Sunday, August 21, 2005

The Mother of all Music Videos

Rock music didn't start with them, nor end with them. Though their music was often dismissed as sugary sweet nothings, they sold more records than anybody else. And if you want to know, 40 years later, just what was so special about "Beatlemania", you got to watch the musical romp that goes by the name of A Hard Day's Night.

For all those who suffered through Glitter, Crossroads, Spice or any other of the modern atrocities, this movie is an object lesson in how to make a movie solely for purposes of exploitation, and yet come up with pure genius - one of the smoothest, freshest, funniest films ever. It seems better than it ought to be simply because the lads prove themselves charmingly disarming. Looking and behaving like four errant boys, the four disparate individuals that made up the amorphous group slip nimbly through a script that seems entirely improvised, yet entirely brilliant.

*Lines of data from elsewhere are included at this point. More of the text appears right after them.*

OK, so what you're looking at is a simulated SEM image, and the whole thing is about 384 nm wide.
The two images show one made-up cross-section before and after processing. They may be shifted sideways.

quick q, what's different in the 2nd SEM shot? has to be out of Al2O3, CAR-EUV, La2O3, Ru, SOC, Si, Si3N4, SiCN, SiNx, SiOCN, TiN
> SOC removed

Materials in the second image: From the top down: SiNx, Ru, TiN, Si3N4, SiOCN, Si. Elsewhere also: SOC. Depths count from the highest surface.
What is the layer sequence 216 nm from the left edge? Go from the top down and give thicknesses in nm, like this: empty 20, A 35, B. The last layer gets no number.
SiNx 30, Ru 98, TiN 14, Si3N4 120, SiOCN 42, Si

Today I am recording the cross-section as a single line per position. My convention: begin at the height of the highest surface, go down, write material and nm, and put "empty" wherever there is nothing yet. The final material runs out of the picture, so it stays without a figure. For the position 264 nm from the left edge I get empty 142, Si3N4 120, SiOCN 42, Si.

When it opened in late 1964, the Beatles were already a publicity phenomenon, but not yet cultural icons. A Hard Day's Night is smart, irreverent, and doesn't take itself seriously. And it is charged with the personalities of the Beatles. The boys may have had a clone look - matching hair and clothes - but the individuality of their dialogue left one in no doubt which one was John, Paul, George, or Ringo.

The movie is filled with the exhilaration of four geniuses who knew how to have fun while creating pure magic. If I were to pick my three magical moments of the film, the first would be the opening sequence, which shows the Beatles mobbed at a station as they try to board a train. The energy level is just incredible: we can feel the hysteria of the fans and the excitement of the Beatles, and the title song plays in the background. Second is when the boys run like children in an open field, while the magic of Can't Buy Me Love celebrates the notion of doing your own thing.

And finally we have the magic of the concert footage as the Beatles sing She Loves You. As the Beatles perform, they are clearly having a lot of fun. And the fans are all delirious. Some girls scream without pause, some jump up and down, and one tearful young blonde, beside herself with ecstasy, cries out "George!''. All creating a frenzy so passionate that it still, after all these years, has the power to excite. After more than four decades, it has not aged and is not dated: it stands outside its time, its genre and even rock.